In [None]:
from time import perf_counter

import torch
import numpy as np
from matplotlib import pyplot as plt

from torch import nn
from torch.utils.data import DataLoader
from torchvision import datasets
from torchvision.transforms import ToTensor, Compose, Lambda
from torch.utils.tensorboard import SummaryWriter

%load_ext tensorboard

In [None]:
# I hear adding noise to the data improves generalization!
# it's called regularization! I learned it in the lecture
train_data = datasets.MNIST(
    root="data",
    train=True,
    download=True,
    transform=Compose([ToTensor(), Lambda(lambda x: x + torch.distributions.Uniform(-5., 5.).sample(x.shape))]))

test_data = datasets.MNIST(
    root="data",
    train=False,
    download=True,
    transform=ToTensor())

100%|██████████| 9.91M/9.91M [00:00<00:00, 58.7MB/s]
100%|██████████| 28.9k/28.9k [00:00<00:00, 1.76MB/s]
100%|██████████| 1.65M/1.65M [00:00<00:00, 14.4MB/s]
100%|██████████| 4.54k/4.54k [00:00<00:00, 1.80MB/s]


In [None]:
batch_size = 128

# Create data loaders.
train_dataloader = DataLoader(train_data, batch_size=batch_size, shuffle=True, drop_last=True,
                              num_workers=8)
test_dataloader = DataLoader(test_data, batch_size=batch_size,
                             num_workers=8)

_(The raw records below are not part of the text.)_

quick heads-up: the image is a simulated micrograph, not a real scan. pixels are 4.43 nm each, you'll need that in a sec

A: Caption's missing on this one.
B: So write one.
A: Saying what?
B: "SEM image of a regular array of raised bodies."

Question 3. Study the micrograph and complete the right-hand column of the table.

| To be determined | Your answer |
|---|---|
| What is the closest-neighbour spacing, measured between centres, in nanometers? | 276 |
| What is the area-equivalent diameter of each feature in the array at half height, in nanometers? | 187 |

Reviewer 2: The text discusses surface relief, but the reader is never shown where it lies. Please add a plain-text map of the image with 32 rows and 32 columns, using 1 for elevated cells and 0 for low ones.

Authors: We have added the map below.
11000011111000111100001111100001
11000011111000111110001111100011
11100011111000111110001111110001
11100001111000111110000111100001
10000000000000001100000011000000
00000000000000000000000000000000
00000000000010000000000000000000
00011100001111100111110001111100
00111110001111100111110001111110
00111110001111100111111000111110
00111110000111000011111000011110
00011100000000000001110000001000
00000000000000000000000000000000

for X, y in test_dataloader:
    print(f"Shape of X [N, C, H, W]: {X.shape}")
    print(f"Shape of y: {y.shape} {y.dtype}")
    break



Shape of X [N, C, H, W]: torch.Size([128, 1, 28, 28])
Shape of y: torch.Size([128]) torch.int64


In [None]:
device = "cuda" if torch.cuda.is_available() else "cpu"
print(f"Using {device} device")

n_layers = 2
hidden_dim = 128
input_dim = 784
model = nn.Sequential(nn.Flatten())
for ind in range(n_layers):
    model.add_module("a" + str(ind), nn.Linear(input_dim if ind == 0 else hidden_dim, hidden_dim))
    model.add_module("b" + str(ind), nn.ReLU())
model.add_module("final", nn.Linear(hidden_dim, 10))

model = model.to(device)
print(model)

loss_fn = nn.CrossEntropyLoss()
optimizer = torch.optim.SGD(model.parameters(), lr=0.03)

Using cpu device
Sequential(
  (0): Flatten(start_dim=1, end_dim=-1)
  (a0): Linear(in_features=784, out_features=128, bias=True)
  (b0): ReLU()
  (a1): Linear(in_features=128, out_features=128, bias=True)
  (b1): ReLU()
  (final): Linear(in_features=128, out_features=10, bias=True)
)


In [None]:
def train_model(model: nn.Module,
                loss_fn: nn.Module,
                optimizer: torch.optim.Optimizer,
                training_loader: DataLoader,
                validation_loader: DataLoader,
                n_epochs: int,
                verbose: bool = True):
    n_training_examples = len(training_loader.dataset)
    batches_per_epoch = n_training_examples // training_loader.batch_size
    print("Running {} epochs at {} steps per epoch.".format(n_epochs, batches_per_epoch))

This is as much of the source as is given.